The son of a piano player, Havens sang doo-wop and gospel on street
corners in the notorious Bedford-Stuyvesant section of Brooklyn
as a child. In the early sixties, he hung out in Greenwich Village,
taking in early folk music pioneers such as Bob Dylan. After several
years of watching others play songs that moved him, Havens wanted
to do the same.
With an innate knowledge of harmony, he tuned a guitar
so that when strummed with open chords (without any fingers on the
frets), they would play basic chord forms -- an unusual tuning.
That way, he was able to play most popular songs by merely laying
his thumb across a fret and moving it up and down the neck. Havens
was then able to hit the stage at a folk club and play seven songs
a mere two days after picking up a guitar for the first time. He's
been playing that way ever since, and his unique style has fascinated
both amateurs and pros such as Eric Clapton.
Havens continued playing on the folk circuit, and
his three-hour set opening 1969's Woodstock festival made him a
star.
Since then, he has built his following through incessant
touring, and is especially well known as the foremost interpreter
of Beatles and Bob Dylan songs.
His inspiring covers, including classics such as "Here
Comes The Sun," "Just Like A Woman," "All Along
The Watchtower," "Lady Madonna," "Maggie's Farm,"
"Strawberry Fields Forever," and "Eleanor Rigby,"
manage to capture all that is amazing about the originals while
simultaneously imbuing them with the Havens original style.
In addition to becoming a distinguished musician,
Havens became a die-hard environmentalist, forming an organization
called The Natural Guard in 1990 to teach children about the environment.
Havens recently released a new album entitled "Wishing
Well," and spoke to Bankrate about how an idealist approaches
finance.
BANKRATE: A career such as yours, which is
mostly based on the road, is it lucrative?
RICHIE HAVENS: I pay my bills. I don't care
about anything more than that, because what do I need? I eat once
a day. My whole energy is put toward making a difference in my life
every day. Which means I'm open to helping someone else make a difference.

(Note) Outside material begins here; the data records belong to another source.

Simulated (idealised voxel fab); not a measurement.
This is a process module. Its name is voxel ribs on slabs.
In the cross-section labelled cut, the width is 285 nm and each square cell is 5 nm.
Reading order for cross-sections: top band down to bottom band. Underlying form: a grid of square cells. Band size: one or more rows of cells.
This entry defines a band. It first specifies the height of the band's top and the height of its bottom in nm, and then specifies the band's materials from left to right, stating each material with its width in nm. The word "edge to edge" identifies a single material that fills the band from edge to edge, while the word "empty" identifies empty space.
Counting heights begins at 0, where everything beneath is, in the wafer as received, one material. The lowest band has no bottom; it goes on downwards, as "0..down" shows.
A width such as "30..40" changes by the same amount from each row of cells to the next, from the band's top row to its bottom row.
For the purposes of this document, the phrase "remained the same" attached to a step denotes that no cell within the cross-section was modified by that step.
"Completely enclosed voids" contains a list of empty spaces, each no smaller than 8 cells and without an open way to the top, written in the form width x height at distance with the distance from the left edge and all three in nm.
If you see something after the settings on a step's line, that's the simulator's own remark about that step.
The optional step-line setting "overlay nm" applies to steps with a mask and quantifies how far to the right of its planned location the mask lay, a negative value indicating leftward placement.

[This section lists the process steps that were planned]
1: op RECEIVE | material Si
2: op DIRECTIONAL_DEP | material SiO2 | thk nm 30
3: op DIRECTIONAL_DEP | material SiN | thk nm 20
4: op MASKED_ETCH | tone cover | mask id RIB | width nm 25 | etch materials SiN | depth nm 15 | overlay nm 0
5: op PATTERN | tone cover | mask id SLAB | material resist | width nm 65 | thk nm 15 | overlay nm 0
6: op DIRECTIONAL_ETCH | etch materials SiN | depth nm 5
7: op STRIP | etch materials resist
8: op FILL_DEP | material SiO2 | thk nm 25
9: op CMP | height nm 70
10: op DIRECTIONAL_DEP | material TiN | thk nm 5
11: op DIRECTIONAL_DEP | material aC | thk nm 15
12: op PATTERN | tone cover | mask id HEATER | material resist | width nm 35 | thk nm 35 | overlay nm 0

That's what I do. I do a lot of benefits. Homelessness, joblessness,
other things. I work with people who have programs that need to
be expanded.
BANKRATE: How much will you make for a road
date?
RICHIE HAVENS: It really depends, because I
do everything. I play small clubs, then concerts the next day, then
festivals the next day, then colleges the next day. That's always
been the case. The types of gigs I have fluctuate. For me, the money
is the last thing on my mind. As long as I can get there and get
home, do what I have to do and pay my bills, I'm very comfortable
with that. All I need to know is, I paid my bills.
There are concerts that pay you a lot of money. If
they have a big festival, a certain portion of that automatically
goes to the artist. In festivals, we tend to get more then for other
gigs, because that's the budget they have to work with. When you
go to a club, I'll go for $3,000 a night, sometimes two shows a
night. Then I'll go to a concert the next night, and there's 2,000,
3,000, 4,000 people sitting there. My take on it is that the people
I want to be with and the people I'm living with on this planet
are the types of people at every one of those gigs. That's what
I'm doing. I'm communicating with the people I live with on this
planet today.
BANKRATE: With so many albums costing so much
these days, I imagine yours are low budget affairs. Korn's new album
cost $4 million. How much does it cost for you to record an album?
RICHIE HAVENS: There's no need for that type
of stuff. My last album cost me $30,000. I'll tell you why bands
get away with that kind of excess. It's because it's being allowed.
If the record company allows those kids to spend that much money,
the record company expects to get it back. The band is only borrowing
money from themselves. Whatever they're spending is their own money,
in the end.
BANKRATE: I have to imagine it could have been
done at half the price.
RICHIE HAVENS: It could have been done at one-tenth
the price. But there is show business and there's the communications
business. I'm in the communications business. My album "Cuts
to the Chase," I did it at a friend's house. We did it in nine
days. We did a song and a half a day. It was performance. We went
into the studio, we ran through the song, we recorded it, we didn't
have to spend $100,000 overdubbing stuff we thought should be there.
My first album was made in four days. This last album I made in
12 days. So there's no need for that. It's craziness.
BANKRATE: Do you invest in the market?
RICHIE HAVENS: No, I don't. I've never done
it. I'm fascinated by it. I never even knew what it was until recently,
when the dot-coms started. Then I understood it more.
BANKRATE: So how have you prepared for the
future, financially?
RICHIE HAVENS: I haven't. I'm living
now. My future is the next minute, and it may not be the minute
after. Who knows? I'm living now. That's the way I live. I live
today, and hope someone calls me and says hey, you want to do something
next week, because that means I'll get to next week. That's the
way I am. I'm a right now person, because I'm living right now,
and I dare say we're all finding that out now.